Monday, November 28, 2005

Vaya Con Dios, e-Claire

Watcher's CouncilWell, there are winners, but first let’s talk about a departing Watcher.

I am going to miss e-claire. You could count on her for felicitously turned phrases of indignation or disbelief. She calls herself “a simple tootsie from the country.” Right. And I’m the King of England…Just read her take on the strange videos of black men in ties breaking up a liquor store, "Ya Need a Scorecard." E-claire is the last of the founding members to depart. But that doesn’t mean you can’t blog roll her and continue to read her entertaining views on the news and obscure bits of information she digs up.

In the Council posts, the Watcher had to break a tie for first place between Gates of Vienna and New World Man. If you’re here, then you already know about the acute attacks of Senatitis going ‘round Capitol Hill.
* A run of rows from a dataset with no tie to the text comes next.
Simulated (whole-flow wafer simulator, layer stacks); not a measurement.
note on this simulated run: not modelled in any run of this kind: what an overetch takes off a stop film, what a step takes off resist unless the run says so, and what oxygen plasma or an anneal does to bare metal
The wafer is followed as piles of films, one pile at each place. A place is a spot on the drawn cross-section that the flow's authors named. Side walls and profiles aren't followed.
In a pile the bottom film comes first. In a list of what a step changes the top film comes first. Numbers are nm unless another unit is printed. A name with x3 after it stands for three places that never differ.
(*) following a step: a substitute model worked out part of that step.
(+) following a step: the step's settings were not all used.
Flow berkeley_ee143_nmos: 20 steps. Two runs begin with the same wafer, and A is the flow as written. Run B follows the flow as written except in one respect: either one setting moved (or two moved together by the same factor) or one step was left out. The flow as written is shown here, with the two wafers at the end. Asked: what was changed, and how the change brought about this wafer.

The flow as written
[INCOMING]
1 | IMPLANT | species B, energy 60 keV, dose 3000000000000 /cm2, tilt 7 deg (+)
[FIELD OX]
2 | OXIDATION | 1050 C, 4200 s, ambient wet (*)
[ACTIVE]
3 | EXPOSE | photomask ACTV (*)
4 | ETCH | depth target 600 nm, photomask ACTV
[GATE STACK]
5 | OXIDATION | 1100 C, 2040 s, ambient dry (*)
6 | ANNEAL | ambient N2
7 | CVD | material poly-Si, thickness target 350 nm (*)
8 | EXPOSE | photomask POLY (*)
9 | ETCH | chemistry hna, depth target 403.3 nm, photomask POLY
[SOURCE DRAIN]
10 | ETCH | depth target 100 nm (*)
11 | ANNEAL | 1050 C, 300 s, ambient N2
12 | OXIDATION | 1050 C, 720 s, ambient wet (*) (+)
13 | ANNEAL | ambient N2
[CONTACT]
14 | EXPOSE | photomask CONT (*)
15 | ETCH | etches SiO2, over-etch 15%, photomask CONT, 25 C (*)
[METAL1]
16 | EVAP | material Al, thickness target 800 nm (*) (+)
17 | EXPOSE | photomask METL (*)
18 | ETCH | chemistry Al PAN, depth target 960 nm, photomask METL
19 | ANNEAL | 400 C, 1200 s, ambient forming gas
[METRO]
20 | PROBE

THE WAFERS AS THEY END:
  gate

Therefore be sure to read New World Man’s essay on a consideration of the future of the courts. It’s a tight, deliberative piece, one that is difficult to snip from. However, here’s a taste from the opening paragraph:
     As everyone prepares for a battle of Biblical proportions for control of the courts, do you ever wonder why we're not seeing the same kind of war being fought for control of public schools?…Both are powerful institutions and [have the] means by which to enact your agenda when you can't seem to have any luck persuading people via the democratic process that you're right.
Go see the rest for yourself. It’s a cheering consideration which drills down to the idea that we might eventually have local jurisdictions deciding local matter. Imagine that.

"Murtha’s War" by Done With Mirrors placed first in the non-Council posts. Again, another post which defies easy description. He is thorough in his assessment of Murtha’s credentials and his integrity. He also fisks very well what the media does to war reports. This post definitely falls into a “read-the-whole-thing” category; DWM deliberately lays it out to let you decide what might be going on with Mr. Murtha and with the lack of leadership — or at least decipherable signals — in this administration. DWM is thoughtful and he is angry — here’s the close of his description from a book about Fallujah:

     Yet somehow, the Marines flushed them out and beat them. They took casualties along the way, but far fewer than seemed possible from the intensity of the firing (insurgents are not terribly accurate shots, it seems). While this was going on, Fallujah and Najaf and Sadr City already were up in full revolt. To have added Ramadi to the list of cities in flames might well have tipped Iraq into full-blown revolt. The Marines, with smarts and skill, cut that hydra's head and snuffed it out.
And it wasn't until I got to the end of that un-put-downable chapter, and West noted in passing that the domestic newspapers the next day only carried the blaring headline "12 Marines killed in Ramadi," that I recognized the fight he was describing. That is, I recognized reading about that day in the newspaper I work for. How the editors I work with shook their heads and cursed Bush for getting us into this, for the futility of it all. There was no context to the reporting. So far from having headed off another "Tet," the reporting made it seem this day in Ramadi was further evidence that we were well into one.
That is the fear of those of us who remember how the MSM destroyed our efforts in Vietnam and left millions to die, flee, or be re-educated just for the luxury of “speaking truth to power.” Whatever that means. Those boomer journalists never got over the thrill and the glory of bringing down an American government. Every time another Republican comes to power, they roll out their cannons and begin firing.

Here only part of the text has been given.